Bahman, are you sure this isn't an oil painting on a 4ft by 6ft canvas? :) When I see ultra realistic paintings, I wonder why they just didn't take a photograph. When I see highy expressionistic photos I wonder the reverse! But a nice piece of art and no linseed oil and turpentine fumes. My one nitpic: I wish the bright spot in the upper r. was red or a darker value.

-- Mike Green (mgprod@mindspring.com), January 07, 1999.

Bahman, Have you been saving your best work for last? I can't relate to most of your work even tho I can see the quality of craftmanship. But this piece is really nice even to my simple mind. Thanks for posting it. Maybe you will educate me yet!

-- Micheal F. Kelly (Kellys@alaska.net), January 07, 1999.

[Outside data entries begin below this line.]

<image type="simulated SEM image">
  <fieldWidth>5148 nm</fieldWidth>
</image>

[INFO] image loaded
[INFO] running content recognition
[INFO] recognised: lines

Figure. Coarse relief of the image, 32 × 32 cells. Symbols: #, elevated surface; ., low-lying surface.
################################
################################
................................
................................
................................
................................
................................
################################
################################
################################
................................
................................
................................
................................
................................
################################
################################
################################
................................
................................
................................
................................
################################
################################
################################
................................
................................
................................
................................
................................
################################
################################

Bahman..in this and the flying pigeon, you are doing it again...painting with your camera! I can understand how some traditional nature photographers may not be able to relate to your work or even like it, but I find it very interesting. I think you are developing your very own art form! For Mike Green...in art school..(or least this is the way it used to be) if you painted a very realistic painting, your art instructor would scream at you,"If you want it to look exactly like it is..take a photo" The idea was, to make it art...you needed to put emotion and feeling into the subject matter. This is what is so amazing to me about Bahman's works...he seems to be doing this with his camera. Meade Kelly

-- Meade Kelly (kelly@clipper.net), January 07, 1999.

The image does indeed have a nice, painterly quality. The dark area at the top of the image pulls my eye away from the color. Moving the camera down a hair (or closer a hair, or both) to crop that dark area out would in my opinion improve the image.